The Defenders of the Empire
I'm reading Bramn Stoker's Dracula at the moment. I read it years and years back, but I must have skipped over large sections because there are parts that I just don't remember reading (like Dracula climbing down the walls with his head facing the ground, like a squirrel or a lizard).
...and this leads into ramblings about a game setting I'm working on.
For those that don't know, I'm working on a DC Heroes RPG setting that I call "Defenders of the Empire". The setting is essentially an attempt to put late 19th century society into a 4-color comic perspective. There is, of course, the heavy influence from Alan Moore's League of Extraordinary Gentlemen on the general appearence of things, and I've been working on Victorian-era supertech for stuff like most houses having radio-like devices which I call tumbler boxes (which function via vibrations broadcast over cities that are picked up by crystal tumblers on the tops of peoples houses and transmitted to boxes which produce tinny radio-type stuff), or Victorian air forces that look like Victorian-styled WWI era aircraft.

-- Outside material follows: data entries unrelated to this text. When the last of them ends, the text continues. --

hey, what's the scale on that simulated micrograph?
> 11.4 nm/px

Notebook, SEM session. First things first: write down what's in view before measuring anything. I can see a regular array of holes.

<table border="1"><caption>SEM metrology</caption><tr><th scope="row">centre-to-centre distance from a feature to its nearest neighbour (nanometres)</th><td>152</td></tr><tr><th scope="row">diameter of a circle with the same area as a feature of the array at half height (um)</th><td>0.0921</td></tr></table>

There is, of course, the key team of the British Empire, who give the setting its name. They're basically the Justice League, complete with a leader who was found in a strange metal vessel in Stone Henge and can fly, is superstrong and invulnerable, and can shoot beams of heat from his eyes.
The setting also features reduxes of famous Victorian (and a few Edwardian, and one 1920s) characters, including John Carter (a telepath and astral projector who, despite being American, joined the Defenders of the Empire), Doctor Moreau (a super-villain who was forced to live in seclusion by a world that didn't understand his experiments), Dorian Gray (who's now more the setting's Vandal Savage than anything else), Ebenezer Scrooge (who's like Lex Luthor, with Bob Cratchett as his henchman), and Tarzan (as a travelling superhero, Tarzan being his codename).
One game that I'm going to be running for a friend is entitled "Jonathan Harker: Agent of Her Majesty", which postulates that the events of Dracula were a clever fiction to cover up the ACTUAL events. The actual events being that Her Majesty's Government has a division that handles supernatural threats to the Empire. Agent Harker and Agent Mina Murray are sent to Romania to stop a Count Dracula (who they know to be a vampire...which is about all they know, they've got a lot of theories on what a vampire is, and how to stop one, but no proof) from joining the Destroyer's of the Empire (the equivilant to the Injustice Gang).
As is obvious, the setting borrows heavily, and steals outright, from DC Comics. There's also a lot of homages to League of Extraordinary Gentlemen, Victorian-era literature, and a good deal of insanity to actually figure out how to smush people into rolls. There are also a lot of just plain made-up villains (Igor makes an appearence as a hunch backed super-scientist villain-for-hire) and heroes (the Imperial, a direct Superman reference), which make the setting amusing.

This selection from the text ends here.